Proven Innocent Season 1 Episode 1 Recap

By Jonathon Wilson - February 16, 2019 (Last updated: January 3, 2024)
Proven Innocent Episode 1 Pilot Recap
By Jonathon Wilson - February 16, 2019 (Last updated: January 3, 2024)
1

Summary

Proven Innocent is insufferably preachy, woefully inept, and just generally unlikable; a legal drama guilty of sheer incompetence.

Fox’s new legal drama Proven Innocent is the worst kind of posturing, holier-than-thou hogwash. In it, Rachelle Lefevre plays Maddie Scott, a self-righteous know-it-all attorney with a degree in snark and a bee in her bonnet after having been wrongly convicted along with her junkie brother, Levi (Riley Smith), for a murder they didn’t commit. She particularly has it out for Gore Bellows (Kelsey Grammer), the prosecutor who sent her down in the first place. Luckily Grammer seems very much aware what kind of ridiculous show he’s in, even if nobody else does.

After a lifetime of marginalisation for being ginger, Maddie spearheads the Injustice Defense Group, a racially-panoramic team of legal pros and a podcaster (of course she has a podcast!), including Ezekiel “Easy” Boudreau (Russell Hornsby), Violet Bell (Nikki M. James), and Bodie Quick (Vincent Kartheiser). And a dog, weirdly, but as Violet states early in the pilot, “At least he’s black!”

The dog comes from a pre-credits stinger in which some kind of perpetrator blows his head off right in front of an unfazed Maddie, who casually decides what to do with his now ownerless animal. She’s so tough and jaded! Her tedious tendency to quip at any given opportunity both rings false for the character and becomes grating incredibly quickly. It’s insufferably artificial, which is the wrong tone entirely for a show that purports to tackle bigotry, injustice, corruption, and gross failings of the American legal system.

It isn’t just that the characterisation and tone is at odds with the subject matter; it’s that the subject matter is approached without any nuance or insight, or any consideration for opposing points of view or even the potential of one forming one’s own opinion. The preachy, enlightened attitude of Maddie and her team is insufferable, but Proven Innocent is explicitly designed to indulge and encourage it. They’re right-thinking, morally-upstanding culture warriors defending the marginalised and the downtrodden, and everyone else, from legal institutions to journalists and everything in-between, are presented as flagrantly corrupt or proudly useless.

There’s nothing wrong with having a point of view – I complimented that Roswell: New Mexico reboot for having one, and was promptly accused of running a “leftist pathetic excuse for an outlet” – but Proven Innocent doesn’t really have a point of view. It’s just reeling off popular attitudes and talking points for pats on the head, like a housecat bringing home dead birds and plopping them on the lounge carpet. Meanwhile, whenever it can’t figure out how to drum up laughs or kill time between plot beats, it resorts to sitcom-style we’re-all-so-fun hijinks, which rings both false in general and incredibly tone-deaf in context.

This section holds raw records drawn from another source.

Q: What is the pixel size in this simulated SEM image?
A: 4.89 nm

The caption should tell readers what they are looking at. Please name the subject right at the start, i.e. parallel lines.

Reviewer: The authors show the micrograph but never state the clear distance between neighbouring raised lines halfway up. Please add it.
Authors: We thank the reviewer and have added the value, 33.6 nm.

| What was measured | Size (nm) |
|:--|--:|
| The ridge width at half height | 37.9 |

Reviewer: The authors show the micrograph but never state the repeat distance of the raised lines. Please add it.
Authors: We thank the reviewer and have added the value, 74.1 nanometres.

Proven Innocent is a messy, silly show that knows exactly who it wants to please but has no idea what it actually wants to be. In all likelihood that cluelessness will ensure it pleases no-one, and aggravates plenty. All its well-meaning attitudes feel like hollow and self-serving attempts to win favour from the loudest, most puritanical of the TV-watching masses, and such shameless begging at the feet of its audience is pitiful – and Proven Innocent isn’t even any good at that.